Starbucks really jumped the season this year – Pumpkin Spice syrup in August? Guess they figured if Costco has Christmas up on August 1st, they can push their seasons as well. I loved the “secret” get-it-early push. Oh please. Come on, give me to at least the 1st. I wanna pretend it is sweater weather….I was trying on sweaters yesterday and sweating to death in the tiny changing room.

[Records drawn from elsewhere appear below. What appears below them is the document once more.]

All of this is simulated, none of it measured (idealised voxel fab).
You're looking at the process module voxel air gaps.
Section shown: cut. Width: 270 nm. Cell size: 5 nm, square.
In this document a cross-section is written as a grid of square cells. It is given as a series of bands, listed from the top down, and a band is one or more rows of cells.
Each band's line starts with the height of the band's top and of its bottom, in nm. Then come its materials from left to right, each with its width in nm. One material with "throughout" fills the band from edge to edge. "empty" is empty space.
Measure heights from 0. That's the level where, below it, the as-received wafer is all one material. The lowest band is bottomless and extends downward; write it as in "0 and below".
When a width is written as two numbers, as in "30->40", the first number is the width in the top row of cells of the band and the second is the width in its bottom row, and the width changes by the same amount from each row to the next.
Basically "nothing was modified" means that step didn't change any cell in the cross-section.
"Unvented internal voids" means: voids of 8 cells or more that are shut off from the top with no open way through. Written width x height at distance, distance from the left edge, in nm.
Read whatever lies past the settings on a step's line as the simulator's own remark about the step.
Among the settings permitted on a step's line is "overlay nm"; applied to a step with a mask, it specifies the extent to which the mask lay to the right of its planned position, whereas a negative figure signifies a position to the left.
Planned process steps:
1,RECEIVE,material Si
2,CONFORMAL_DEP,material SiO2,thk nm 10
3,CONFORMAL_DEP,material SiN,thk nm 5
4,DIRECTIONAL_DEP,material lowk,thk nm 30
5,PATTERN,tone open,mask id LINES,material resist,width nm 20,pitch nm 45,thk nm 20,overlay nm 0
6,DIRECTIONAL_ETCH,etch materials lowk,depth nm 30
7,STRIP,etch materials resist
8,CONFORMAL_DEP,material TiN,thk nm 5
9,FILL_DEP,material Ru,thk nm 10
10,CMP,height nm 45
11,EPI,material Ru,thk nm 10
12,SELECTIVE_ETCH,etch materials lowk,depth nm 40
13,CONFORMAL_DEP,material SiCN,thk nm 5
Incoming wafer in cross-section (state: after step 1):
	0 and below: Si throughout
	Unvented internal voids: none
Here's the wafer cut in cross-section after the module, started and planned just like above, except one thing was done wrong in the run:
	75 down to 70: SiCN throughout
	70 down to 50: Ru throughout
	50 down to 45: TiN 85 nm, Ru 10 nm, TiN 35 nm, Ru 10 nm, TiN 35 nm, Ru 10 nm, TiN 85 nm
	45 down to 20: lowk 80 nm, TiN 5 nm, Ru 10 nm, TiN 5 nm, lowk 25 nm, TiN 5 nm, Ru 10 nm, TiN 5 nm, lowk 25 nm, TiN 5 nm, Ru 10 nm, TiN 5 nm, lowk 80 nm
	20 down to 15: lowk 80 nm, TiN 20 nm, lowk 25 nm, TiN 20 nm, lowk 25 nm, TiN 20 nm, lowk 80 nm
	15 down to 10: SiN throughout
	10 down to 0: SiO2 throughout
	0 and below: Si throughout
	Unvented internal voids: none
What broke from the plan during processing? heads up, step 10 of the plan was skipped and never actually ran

Truthfully, I could have pumpkin treats year round. But…SB’s PSL isn’t something I can drink every day. It is worse than drinking a caramel latte made with the sauce. Not exactly lightweight in calories, fat or sugar content. A grande, made with whole milk and whip cream? Over 400 calories, nearly 50 grams sugar, and ouch…I gotta not look at nutritional stats. I had a free one yesterday, and after a third of my drink I tossed it. It was way too sweet. I couldn’t taste the coffee at all. It was just numbing sugar. And more so, isn’t vegan – even with soy milk, if you care. We can do better!
Fall is coming, so let’s celebrate with 5 Days of Recipes, all featuring the heavenly aromas of Pumpkin Spice! And up first? Pumpkin Spice Syrup and Pumpkin Spice Lattes (ooh, bonus day – you get two recipes!)
Pumpkin Spice Syrup
- 1½ cups water
- 1½ cups organic sugar
- 4 cinnamon sticks (about 4″ long each)
- 1 tsp freshly ground nutmeg
- ½ tsp ground ginger
- ¼ tsp ground cloves
- ¼ cup pumpkin purée
Add the water, sugar and cinnamon sticks to a tall saucepan. Heat over medium, stirring, until sugar is dissolved. Add in remaining spices and pumpkin, stir in. Cook for 5 minutes more, stirring often, do not let boil.
Let cool for 30 minutes, then strain through a Jelly Strainer Bags. Transfer to a glass storage container, seal and refrigerate. A tall olive oil bottle with pour spout works great.
Don’t press hard on the jelly bag, or too much solids will pass through. I rest my bag in a fine mesh strainer, over a bowl. Discard the pulp and cinnamon sticks left in bag.
Pumpkin Spice Latte
- 2 to 3 Tbsp pumpkin spice syrup
- Milk, of choice
- 2 shots espresso
- Whip cream, if desired
- Pumpkin spice blend, for topping
For a grande latte, steam about 1½ cups milk to desired temperature. I go for about 150° to 160° personally.
Pour syrup into mug, add in about half the milk, while pouring shots:
Add in shots, down the center of mug, top with remaining milk. Decorate top as desired.
When using non-dairy milks, use unsweetened and organic for best results. Almond often steams easiest, with little carry-over taste. I find that soy fries on the steaming wand, so have a wet rag ready when you take the wand out of the pitcher. Rice tends to be watery, coconut is delicious, but has a very pronounced flavor when warm. As always, if you drink dairy, whole tastes best.
I realize of course that not every one has an espresso machine on hand. I was a barista in my 20’s for 9 years. This is the machine we run on: Breville BES870XL Barista Express Espresso Machine. No, it isn’t cheap. It runs beautifully – and is pretty user-friendly (also easy for the non-barista to master).
So…the other thing is yes, you can warm milk in a saucepan and use double strength brewed coffee – but that isn’t a true latte. Please, consider an espresso machine if you love lattes. Find a barista who is nice, and ask them to teach you the basics. I did this for many customers. Once you learn how…next thing you know, you’ll have a showcase machine and all the tools to go with it 😉 And a tip jar on your counter! Your machine will pay for itself quickly if you are a daily drinker!
See you tomorrow and have a wonderful Labor Day!